TL;DR: For clustering time-series data, as a baseline, you can try using Dynamic Time Warping (DTW) as a distance metric for your favorite clustering algorithm, say $k$-means.
DTW is commonly used in applications like ASR (automatic speech recognition), and other sequence alignment problems. I believe the Python package tslearn
implements DTW, though I have not used it myself.
What is DTW?
At a very high level, DTW is a measure of how "aligned" two time-series are, so it can capture features like "rise in pitch over time + decay in energy;" i.e. two sequences are "close" if you can stretch/compress a source sequence in the time dimension into the target sequence. To compute this, let's define $x, y$ as sequences of length $n, m$ respectively, and $\pi = [\pi_1, \pi_2, \dots \pi_N]$, where $\pi_k = (i_k, j_k)$, a tuple of indices into $x, y$ respectively. Intuitively, $\pi$ defines a "path" through sequences $x, y$ by pairing up indices. Then you minimize the following objective:
$$ \underset{\pi}{\min} \sqrt{\sum_{(i, j) \in \pi} d(x_i, y_j)^2} \quad\text{subject to}$$
$$ i_{k-1} \leq i_k \leq i_{k-1} + 1,\;\; j_{k-1} \leq j_k \leq j_{k-1} + 1 \quad\text{for}\quad (i_k, j_k) \in \pi, 0 < k \leq N;\\
i_0 = 0, j_0 = 0;\\
i_K = n, j_K = m.$$
where $d$ is some distance metric (say $\ell_1, \ell_2$). The final two constraints are just boundary conditions that specify that the path $\pi$ must align with the beginnings and ends of $x, y$ simultaneously; the top constraint specifies that indices $i_k, j_k$ must be monotonically non-decreasing in $k$.
This schematic from Wikipedia illustrates this quite succinctly:

We can imagine each location where a dashed line originates/terminates as an element of a discrete time-series; these correspond to the various $i_k, j_k$ defined in $\pi$.
What about the curse of dimensionality?
Your intuition that $k$-means runs into the curse of dimensionality is generally correct in practice, and often becomes a problem when you're using Euclidean distance (see this previous answer for more details), but the curse of dimensionality is more nuanced than "more dimensions = bad;" it is important to realize that the curse of dimensionality affects different metrics in different ways. Very informally, DTW is a metric that is less "susceptible" to the same dimensionality problems with squared Euclidean distance, as it better preserves its "meaning" in high dimensional spaces.

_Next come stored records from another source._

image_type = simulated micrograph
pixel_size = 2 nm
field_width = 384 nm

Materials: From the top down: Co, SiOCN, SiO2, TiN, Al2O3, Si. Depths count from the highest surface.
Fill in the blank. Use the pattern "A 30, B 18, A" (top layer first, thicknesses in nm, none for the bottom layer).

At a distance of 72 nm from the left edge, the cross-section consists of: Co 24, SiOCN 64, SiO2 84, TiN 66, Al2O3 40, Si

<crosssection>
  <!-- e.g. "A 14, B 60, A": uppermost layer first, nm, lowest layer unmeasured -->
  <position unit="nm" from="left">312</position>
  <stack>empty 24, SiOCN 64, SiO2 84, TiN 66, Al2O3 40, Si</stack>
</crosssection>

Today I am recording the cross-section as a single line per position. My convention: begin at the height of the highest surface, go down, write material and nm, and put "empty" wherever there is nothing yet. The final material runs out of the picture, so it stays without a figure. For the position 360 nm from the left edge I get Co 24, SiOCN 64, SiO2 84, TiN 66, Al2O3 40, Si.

More concretely, using nearest-neighbors search as an illustrative example, under reasonable assumptions about your data-generating distribution, data points tend to become uniformly distant from one another in Euclidean distance as your dimensionality (or in the context of time-series, sequence length) increases; i.e., most points are "almost-nearest" neighbors. DTW does not suffer as severely from this problem as sequence length increases. A more mathematical way to gauge the severity of the curse of dimensionality is shown in Section 3.4 of this paper.